Starting with the OpenMP4.5 standard, using native memory management mechanism (e.g. CUDA memory allocators) is also supported by special clauses to enable architecture-specific data allocation. For example, pointers to memory allocated using cudaHostAlloc, cudaMallocHost, cudaMallocManaged and cudaMalloc can now be used inside OpenMP4.5 target regions. Here we focus on the use of CUDA Managed Memory, and specifically on eliminating the need for explicit data transfers between the host and devices. Currently implicit data transfer between host and devices is not supported by the OpenMP standard, and methodology required for such a support is a considered as a research topic.

Employing CUDA Managed Memory substantially reduces the complexity of managing deep copies and also resolves the coherency issues. This is achieved by allocating data in a Unified Memory space [7, 8] which is accessible on both the host and device using a single pointer.

Memory buffers associated with the Managed Memory automatically migrate between the host and device when a memory fault is encountered. The exact mechanism responsible for buffer migration is outside the scope of this paper. In this section we illustrate how to work with arrays, classes and common data structures like std::vector using UM and OpenMP4.5 directives. Considering that the OpenMP4.5 standard has been designed to also work with devices not supporting UM, we also discuss concerns with the integration of UM and OpenMP4.5 from the standpoint of code portability.

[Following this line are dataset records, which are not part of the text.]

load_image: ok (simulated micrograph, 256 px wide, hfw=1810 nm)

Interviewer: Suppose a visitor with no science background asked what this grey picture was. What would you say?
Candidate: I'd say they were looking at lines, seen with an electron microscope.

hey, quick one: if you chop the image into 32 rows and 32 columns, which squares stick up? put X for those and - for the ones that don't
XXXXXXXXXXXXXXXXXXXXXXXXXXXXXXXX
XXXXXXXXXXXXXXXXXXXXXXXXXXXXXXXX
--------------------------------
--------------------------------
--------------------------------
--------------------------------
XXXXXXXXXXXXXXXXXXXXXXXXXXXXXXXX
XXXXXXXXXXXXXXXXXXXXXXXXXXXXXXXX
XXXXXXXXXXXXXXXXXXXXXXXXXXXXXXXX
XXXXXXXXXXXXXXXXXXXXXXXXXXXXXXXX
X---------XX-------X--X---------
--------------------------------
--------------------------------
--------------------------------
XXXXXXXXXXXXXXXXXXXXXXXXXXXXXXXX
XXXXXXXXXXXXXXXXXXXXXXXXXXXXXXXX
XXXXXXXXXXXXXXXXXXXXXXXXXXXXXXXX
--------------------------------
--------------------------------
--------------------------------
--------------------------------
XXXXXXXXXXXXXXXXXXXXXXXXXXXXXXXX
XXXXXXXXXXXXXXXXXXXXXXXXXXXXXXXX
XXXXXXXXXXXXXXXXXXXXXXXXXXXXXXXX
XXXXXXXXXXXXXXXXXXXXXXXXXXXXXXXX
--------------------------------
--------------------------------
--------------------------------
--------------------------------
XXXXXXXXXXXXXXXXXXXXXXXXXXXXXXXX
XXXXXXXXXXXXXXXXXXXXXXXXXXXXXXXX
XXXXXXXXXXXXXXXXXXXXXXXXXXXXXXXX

It is also important to note that for correct behavior of a code mixing OpenMP directives and CUDA API, especially on nodes with multiple visible devices, setting default device must be done twice: once using the OpenMP4.5 API omp_set_default_device (device_ID) and then using the CUDA API cudaSetDevice (device_ID).

4.1 Eliminating Explicit Deep Copies

In Fig. 5, we consider a UM-based version of code described in the first part of this paper.

Fig. 5.
figure 5

Deep copy of a data structure using Managed Memory

Let us start by comparing this example to the codes presented in [3] (Figs. 7 and 9). First, the call to malloc on line 8 (Fig. 7 of [3]) is replaced with cudaMallocManaged. Second, the operation map(to:y[0:n]) on line 12 (Fig. 7 of [3]) has been removed since UM automatically moves data between the two address spaces. Most importantly, compared to the version of this example in Fig. 7 in [3], our UM-based example in Fig. 5 works correctly. This is because being allocated in Managed Memory, the host address referred by a.y is valid on the device as well. This eliminates the need to update a’s device copy with the correct address. Note however, that since object a itself is not UM-allocated, it is still required to map it before use inside the target region (line 12, Fig. 5). In the next Sect. 4.2 we show how to allocate objects like a in Managed Memory.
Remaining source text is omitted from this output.